Twenty years after a unanimous House of Commons resolution to end child poverty in Canada by 2000, one in 12 children in Alberta still live in poverty, the lobby group Public Interest Alberta said Tuesday.
The group, along with the Edmonton Social Planning Council, released a report Tuesday called We Must Do Better: It's Time to Make Alberta Poverty Free.
"We certainly have the capacity to move beyond our current patchwork system of supports and implement a strong comprehensive elimination strategy," said Bill Moore-Kilgannon, executive director of Public Interest Alberta.
"In six other provinces in Canada, they are setting real poverty reduction targets and timelines. If they can do that in six other provinces, then we can certainly do that here in Alberta."

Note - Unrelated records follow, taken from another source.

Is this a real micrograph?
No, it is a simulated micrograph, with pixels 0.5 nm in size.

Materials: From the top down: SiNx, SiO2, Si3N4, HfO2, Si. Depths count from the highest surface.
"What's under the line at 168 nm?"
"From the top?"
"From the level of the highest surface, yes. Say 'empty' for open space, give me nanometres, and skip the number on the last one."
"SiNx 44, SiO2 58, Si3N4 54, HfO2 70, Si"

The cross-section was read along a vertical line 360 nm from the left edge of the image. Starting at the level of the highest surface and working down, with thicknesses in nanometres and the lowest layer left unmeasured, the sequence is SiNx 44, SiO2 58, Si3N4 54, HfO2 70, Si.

The report recommends Alberta establish a provincial child tax benefit of at least $1,100 per child, similar to what is offered in Ontario. The provincial benefit would add to the existing federal child tax benefit.
The report was written by Jim Gurnett, former executive director of the Mennonite Centre for Newcomers.
It was based on seven public forums across Alberta to discuss how to cope with poverty.
"In recent times, things are getting worse not better for many of the people that are struggling with economic poverty," Gurnett said.
"The current situation is not acceptable, the current situation is not necessary. Not only should something be done, but something must be done, and that a strategy, an integrated co-ordinated approach, is vital to being able to do this."
Gurnett said there are innovative and imaginative programs available to those in poverty, such as the early childhood development program at the Bissell Centre in Edmonton. Three of Gyslaine Clarke's six children make use of the program.
"It's not easy being a single mom, but with programs like this, I cannot stress enough how much it has made a difference in my life," Clarke told the news conference.
"It's not just about putting food on the table," Clarke said. "I would love to get my kids into programs as well, that they can do as well, like other kids can."
Clarke said the Bissell program gave her important personal time, and gave her kids a sense of belonging.
"There's somebody out there that cares and we do matter, and I guess that's what's important to me and my kids," she said.
The release of the report coincides with similar events across the country. And Moore-Kilgannon said the federal government seems to be listening.
"We are excited to have just found out a couple of hours ago that the federal government just passed a new resolution that is committing the federal government to actually establish a full poverty-elimination strategy," Moore-Kilgannon said Tuesday.
The goal for Public Interest Alberta is to persuade the province to develop a plan to tackle poverty that could be in place within a year.